Pakistan was hit by a massive power blackout early Sunday, officials said, with much of the country, including all major cities, plunged into darkness.
The electricity distribution system in the nation of more than 210 million people is a complex—and delicate—web and a problem in one section of the grid can lead to cascading breakdowns countrywide.
The latest blackout was caused by a fault in southern Pakistan at 11:41 pm local time on Saturday (1841 GMT), power minister Omar Ayub Khan tweeted, citing preliminary reports.
"The fault tripped the transmission system of the country… leading to the shutdown of power plants," Khan said.
The blackout hit all of Pakistan's major cities, including the capital Islamabad, economic hub Karachi and the second-largest city Lahore.
The Ministry of Energy said that power had been restored in some parts of the country and that teams were still working on restoring supply completely in the early hours of Sunday.

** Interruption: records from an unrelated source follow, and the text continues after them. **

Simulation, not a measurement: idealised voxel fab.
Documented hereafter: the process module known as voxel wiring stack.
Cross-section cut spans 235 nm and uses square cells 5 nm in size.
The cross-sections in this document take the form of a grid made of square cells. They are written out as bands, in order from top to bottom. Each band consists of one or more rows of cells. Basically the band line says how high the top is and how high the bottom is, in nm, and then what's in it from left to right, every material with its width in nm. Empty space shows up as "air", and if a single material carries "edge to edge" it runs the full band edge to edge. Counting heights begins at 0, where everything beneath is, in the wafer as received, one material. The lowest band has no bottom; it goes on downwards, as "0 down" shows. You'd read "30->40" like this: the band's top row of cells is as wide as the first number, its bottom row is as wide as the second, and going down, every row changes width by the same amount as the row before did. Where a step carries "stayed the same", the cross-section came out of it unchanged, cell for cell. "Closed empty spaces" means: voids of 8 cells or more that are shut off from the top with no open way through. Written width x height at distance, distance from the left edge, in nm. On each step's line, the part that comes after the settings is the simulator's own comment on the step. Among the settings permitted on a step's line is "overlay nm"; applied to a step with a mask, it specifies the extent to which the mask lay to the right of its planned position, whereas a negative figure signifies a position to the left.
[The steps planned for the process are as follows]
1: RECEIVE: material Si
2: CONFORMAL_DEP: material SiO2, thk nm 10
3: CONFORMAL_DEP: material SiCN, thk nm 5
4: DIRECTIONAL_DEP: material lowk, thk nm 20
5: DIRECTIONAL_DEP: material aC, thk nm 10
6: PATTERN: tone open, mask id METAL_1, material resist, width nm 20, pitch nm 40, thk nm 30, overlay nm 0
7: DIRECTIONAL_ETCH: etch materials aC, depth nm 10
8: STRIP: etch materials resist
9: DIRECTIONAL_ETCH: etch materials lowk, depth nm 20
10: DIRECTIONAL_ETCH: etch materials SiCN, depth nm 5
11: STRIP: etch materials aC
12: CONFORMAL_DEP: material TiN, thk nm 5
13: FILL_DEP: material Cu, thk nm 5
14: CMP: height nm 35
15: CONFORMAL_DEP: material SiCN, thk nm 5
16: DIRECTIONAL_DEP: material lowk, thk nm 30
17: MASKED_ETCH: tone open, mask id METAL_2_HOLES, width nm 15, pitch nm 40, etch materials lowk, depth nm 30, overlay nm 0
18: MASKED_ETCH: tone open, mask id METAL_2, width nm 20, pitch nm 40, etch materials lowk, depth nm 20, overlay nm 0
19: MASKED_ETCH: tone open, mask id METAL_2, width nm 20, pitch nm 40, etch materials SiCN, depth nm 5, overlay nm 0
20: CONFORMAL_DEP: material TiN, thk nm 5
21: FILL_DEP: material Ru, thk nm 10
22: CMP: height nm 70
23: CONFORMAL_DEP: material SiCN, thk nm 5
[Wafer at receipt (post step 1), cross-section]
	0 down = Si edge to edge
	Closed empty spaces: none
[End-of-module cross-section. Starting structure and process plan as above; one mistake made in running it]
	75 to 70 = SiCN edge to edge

Netblocks, which monitors internet outages said internet connectivity in the country "collapsed" as a result of the outage.
Connectivity was at "62 percent of ordinary levels," it said in a tweet.
In 2015 an apparent rebel attack on a key power line plunged around 80 percent of Pakistan into darkness.
That blackout, one of the worst in Pakistan's history, caused electricity to be cut in major cities nationwide, including the capital Islamabad, and even affected one of the country's international airports.